Although Kinshasa's highly influential music scene has received substantial scholarly attention, the role of women as active entrepreneurs in this industry has been profoundly overlooked. Lesley Nicole Braun's new monograph fills that void by studying the world of Kinshasa's female concert dancers. Braun argues that dance, as a technique of the body, is central to the shaping of social relations in Kinshasa. It is a way to express individuality while partaking in embodied modes of community making. Braun places the danseuse at the centre of these dynamics by looking at the double binds into which these women are tied. She argues that the female concert dancer discloses moral panics about the role of women in kinois society that echo both colonial and Pentecostal imaginations of gender. Through her visibility, the danseuse renders supposedly invisible yet widely used mechanisms of social mobility and economic security visible in a way that is uncomfortable to many kinois. Because of this undesired exposure, female dancers are often the subject of rumours about promiscuity, wickedness and lack of virtue.
One of the reasons why this book is such an enjoyable read is the fact that Braun reimagined the ethnographic method of participant observation as co-performative witnessing. She actively participated in the world of the concert dancer by becoming one herself, meaning that she also exposed herself to the challenges these women experience in performing their metier, albeit as an outsider who maintains a privileged position. In the introductory chapter, Braun expands on the gendered differences in patronage and ‘big man’ politics, which she pertinently captures with the kinois expression encadrement. She uses this framework consistently throughout the book and brings it into relation with the practice of la débrouillardise, the act of taking care of oneself, or, in the context of dependency networks, of making sure that someone else does.
Chapter 1 historicises the position of the danseuse throughout Kinshasa's colonial and postcolonial political constellations, while Chapter 2 further elaborates on the relation between dance and meanings of femininity. In particular, Braun's reflections on the connection between performance, visibility and vulnerability are highly thought-provoking and tie in with a larger body of literature on Central African power relations that hitherto has paid too little attention to female perspectives. Chapter 3 focuses on the ways in which Kinshasa's encadrement functions as a moral economy, and on the concert dancer's day-to-day realities such as motivations to become a danseuse, payments and dress codes. In Chapter 4, Braun zooms in on the rumours of entrapment and manipulation that come with moral anxieties about female dancers and women in Kinshasa more generally. These often entail a supernatural component, with the mythical figure Mami Wata as a recurrent protagonist. The closing chapter places the danseuse amidst a larger spectrum of working women, such as journalists, politicians and femmes commerçantes. What Braun's monograph elucidates is that kinois women are often trapped in the hypocrisy of a double bind. They have no other choice than to partake in the practice of la débrouillardise to take care of themselves, often through the encadrement of male others. Nevertheless, moral condemnation is always lurking around the corner.

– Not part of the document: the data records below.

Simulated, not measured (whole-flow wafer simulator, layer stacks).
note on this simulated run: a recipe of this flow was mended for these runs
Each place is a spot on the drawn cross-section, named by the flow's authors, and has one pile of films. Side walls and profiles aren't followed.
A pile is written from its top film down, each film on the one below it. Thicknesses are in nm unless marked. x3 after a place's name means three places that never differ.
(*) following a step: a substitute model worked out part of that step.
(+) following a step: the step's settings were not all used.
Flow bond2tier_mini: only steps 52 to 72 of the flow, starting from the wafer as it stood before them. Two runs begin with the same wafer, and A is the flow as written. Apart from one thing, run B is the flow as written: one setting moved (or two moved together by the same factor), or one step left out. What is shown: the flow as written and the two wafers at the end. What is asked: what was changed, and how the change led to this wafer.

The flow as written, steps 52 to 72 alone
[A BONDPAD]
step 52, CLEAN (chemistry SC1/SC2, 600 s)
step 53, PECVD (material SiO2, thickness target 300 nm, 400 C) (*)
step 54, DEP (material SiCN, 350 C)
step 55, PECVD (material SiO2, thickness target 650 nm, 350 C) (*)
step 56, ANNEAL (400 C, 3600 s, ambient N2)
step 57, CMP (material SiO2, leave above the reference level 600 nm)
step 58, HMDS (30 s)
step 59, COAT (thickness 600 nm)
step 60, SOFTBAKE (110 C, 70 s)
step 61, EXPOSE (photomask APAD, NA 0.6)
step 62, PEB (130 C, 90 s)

Like its topic, Braun's writing is highly entertaining thanks to her thoroughly selected ethnographic vignettes and embodied exposure to the realities of the danseuse. It is a must read, not only for those who have been looking forward to Braun's much needed attention to the role of women in Kinshasa's bristling music industry, but also, more generally, for those interested in how women have to navigate the sometimes narrow boundary between vulnerability and empowerment.